Thursday, August 27, 2015

The Breakfast Club (1985) R

Judd Nelson (Empire), Ally Sheedy (Short Circuit), Emilio Estevez(Freejack), Anthony Michael Hall (The Dark Knight), Molly Ringwald (Bad Night)

Five students spend a Saturday in the school library while serving detention.

And voted most changed in class is Anthony Michael Hall... who would have predicted what a beefy hunk he'd grow up to be?

Wrapping up my "back to school week" with a classic, I revisited my favorite John Hughes movie from my own high school years.  I've watched it every once in a while since VHS and DVDs came along (you know, since I grew up when dinosaurs roamed the earth) but that doesn't mean it's not still relevant or interesting.  There will always be richies, sportos, tokers, brains, and basket-cases.  There will always be teachers so pissed off at the world that they take it out on their students, or use them to take the blame for their own mistakes.  And there will always be unusual friendships forged in the fires of a common experience with a common enemy.

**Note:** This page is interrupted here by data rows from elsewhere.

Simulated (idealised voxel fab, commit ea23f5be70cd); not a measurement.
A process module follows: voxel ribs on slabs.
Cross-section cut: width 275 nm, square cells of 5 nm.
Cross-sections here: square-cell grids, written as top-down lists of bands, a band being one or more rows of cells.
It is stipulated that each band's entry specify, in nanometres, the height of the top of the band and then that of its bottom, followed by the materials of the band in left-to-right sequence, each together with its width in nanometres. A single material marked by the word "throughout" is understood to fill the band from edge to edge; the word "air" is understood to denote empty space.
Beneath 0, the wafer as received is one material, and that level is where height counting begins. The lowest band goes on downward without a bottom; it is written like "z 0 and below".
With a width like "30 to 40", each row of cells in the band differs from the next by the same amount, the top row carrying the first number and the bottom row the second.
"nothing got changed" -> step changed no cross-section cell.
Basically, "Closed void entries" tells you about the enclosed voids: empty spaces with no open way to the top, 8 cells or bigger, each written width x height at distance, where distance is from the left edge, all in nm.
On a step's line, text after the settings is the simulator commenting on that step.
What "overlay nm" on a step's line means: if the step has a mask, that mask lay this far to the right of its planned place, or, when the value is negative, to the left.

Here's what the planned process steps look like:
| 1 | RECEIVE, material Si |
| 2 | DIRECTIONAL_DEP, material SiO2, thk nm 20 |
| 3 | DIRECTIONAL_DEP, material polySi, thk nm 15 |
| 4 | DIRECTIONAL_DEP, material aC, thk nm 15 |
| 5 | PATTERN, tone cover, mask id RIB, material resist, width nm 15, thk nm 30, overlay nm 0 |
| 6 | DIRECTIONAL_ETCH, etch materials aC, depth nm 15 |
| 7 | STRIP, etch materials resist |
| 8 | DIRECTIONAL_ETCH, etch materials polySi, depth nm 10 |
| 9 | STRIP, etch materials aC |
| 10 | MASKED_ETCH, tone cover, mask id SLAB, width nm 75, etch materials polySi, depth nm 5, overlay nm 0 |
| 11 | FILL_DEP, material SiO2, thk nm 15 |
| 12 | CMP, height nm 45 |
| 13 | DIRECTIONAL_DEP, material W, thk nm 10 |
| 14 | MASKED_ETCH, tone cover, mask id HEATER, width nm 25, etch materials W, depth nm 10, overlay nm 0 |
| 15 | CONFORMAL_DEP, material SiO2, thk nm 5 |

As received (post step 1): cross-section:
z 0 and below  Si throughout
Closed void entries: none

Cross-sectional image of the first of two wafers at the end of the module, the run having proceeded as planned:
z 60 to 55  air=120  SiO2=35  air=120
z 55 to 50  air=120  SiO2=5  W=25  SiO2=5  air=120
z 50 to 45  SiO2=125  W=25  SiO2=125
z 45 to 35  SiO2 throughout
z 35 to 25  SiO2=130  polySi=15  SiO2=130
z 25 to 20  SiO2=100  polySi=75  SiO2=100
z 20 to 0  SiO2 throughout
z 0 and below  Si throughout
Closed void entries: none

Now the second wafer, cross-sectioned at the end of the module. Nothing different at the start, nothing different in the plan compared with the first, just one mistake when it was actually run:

Beyond the unbelievable elements of burned carpets from dropped doobies, broken windows, collapsed ceiling tiles, and the reek of marijuana in the video room, anyone with high school experience can relate to this movie in some way.  Divorce, performance pressure for sports or academia, or neglectful uncaring parents... if we haven't experienced this ourselves, we know or grew up with someone who did.

Seven laugh out loud moments in this movie... the dialogue is funny, but sometimes it's just a look from Sheedy or Hall sticking a pen up his nose.  One eye roll moment for the Vernon character, because who counts to two with the evil eye gesture?  Wouldn't that have been more appropriate for the bull/horns line earlier?

Highly recommended for knitters, especially ones of a certain age like me who were in high school when this came out.  There's plenty of dialogue, and if you look up once in a while you won't miss the physical comedy.

I often wonder from the title if this wasn't originally written to be five one-hour sessions in the morning for a week of school, and it was re-written to be one giant block of time on a Saturday.  If so, why not change the title?  It's a little weird that I even care, but I can't be the only one who noticed.

Five out of five stars.  It may be thirty years old now, but I don't think the high school experience has changed that much, except maybe now certain items would never make it inside the building.  I just have to wonder if Bender's shoe isn't still sitting in the middle of the gymnasium, and I may have to use google to find out the punchline to that blonde joke.  Buy it, rent it, or stream it, but don't miss it.